5 questions with Johnny Cage


We’re now firmly entrenched in the NFL off-season which means one thing: I’ve completely run out of shit to talk about. So to help spice things up around here, I’ve invited a special guest to discuss some the off-season’s more interesting stories and questions. Who is this mystery man you ask? Well that’s just the thing, you’ll never know. Basically think of him as the sports equivalent of The Stig from Top Gear. Some say, he shoots laser beams when he urinates. And that he owns a small unicorn ranch in Montana. All we know is, he’s got a mean leg sweep. Let’s get this started:

1.) Mike McCarthy wasn’t serious about that whole, “the Packers aren’t soft” quote, right?


JC:  No way he was serious. The only time we see emotion and intensity out of the team is when they’re down by 20 or when Rodgers blows a gasket because McCarthy threw another challenge flag on a non-reviewable call. That said, I don’t think the skill players on offense are soft, which is who I think he’s referring to. But the defense is an entirely different story. Seems like Clay Matthews is the only guy who doesn’t get out-intensified each week.
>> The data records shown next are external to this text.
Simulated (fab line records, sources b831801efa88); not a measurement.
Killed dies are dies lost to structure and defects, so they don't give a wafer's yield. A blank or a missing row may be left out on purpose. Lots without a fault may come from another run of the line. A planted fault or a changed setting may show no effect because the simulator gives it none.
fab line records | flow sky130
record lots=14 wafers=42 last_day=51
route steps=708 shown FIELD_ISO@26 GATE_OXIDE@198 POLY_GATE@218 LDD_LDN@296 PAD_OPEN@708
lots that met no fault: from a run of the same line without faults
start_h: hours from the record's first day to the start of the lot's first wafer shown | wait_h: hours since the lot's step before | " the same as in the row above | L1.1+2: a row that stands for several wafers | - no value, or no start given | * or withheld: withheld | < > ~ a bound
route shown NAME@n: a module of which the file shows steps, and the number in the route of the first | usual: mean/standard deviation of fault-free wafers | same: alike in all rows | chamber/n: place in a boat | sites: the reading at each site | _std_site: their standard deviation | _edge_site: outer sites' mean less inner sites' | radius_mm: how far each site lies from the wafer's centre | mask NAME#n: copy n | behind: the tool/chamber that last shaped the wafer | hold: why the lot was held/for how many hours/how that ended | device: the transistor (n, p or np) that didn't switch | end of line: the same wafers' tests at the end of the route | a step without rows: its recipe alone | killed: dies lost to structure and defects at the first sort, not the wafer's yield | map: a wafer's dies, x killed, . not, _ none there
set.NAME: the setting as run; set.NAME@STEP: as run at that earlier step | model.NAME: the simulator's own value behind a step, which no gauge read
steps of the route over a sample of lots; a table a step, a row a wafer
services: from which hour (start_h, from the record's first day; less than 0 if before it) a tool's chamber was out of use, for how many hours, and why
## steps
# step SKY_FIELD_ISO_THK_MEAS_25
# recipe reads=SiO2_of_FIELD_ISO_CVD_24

BK: If he doesn’t think they’re a soft team, then I have no idea what a soft team looks like. I imagine a team comprised entirely of Andy Dick clones would be the closest thing to the Packers roster right now. I get that McCarthy isn’t going to call his guys a bunch of pussies in the media, but still. Let’s take a moment from analyzing pad level to look at bringing in some guys who actually enjoy tackling people.

2.) Rumor is that the Falcons and 9’ers are interested in Darelle Revis. Which team scares you more with him?


JC: Niners. The Falcons will always find a way to choke in the playoffs.


BK: Short and sweet. I like that. But you’re right. The Falcons could have cyborg versions of the 85’ Bears on defense and they’d still manage to fuck it up. The Niners on the other hand, terrify me with Revis. And not just because their defense is already stacked, but because you know Jim Harbaugh of all people, will get Revis to play out of his mind. I can’t imagine the things Revis would do after a Harbaugh pre-game speech and deathstare.

3.) Adrian Peterson has the chance to go from consensus #1 fantasy player, to 2nd rounder (or later) and now back to #1 pick. How incredible is that?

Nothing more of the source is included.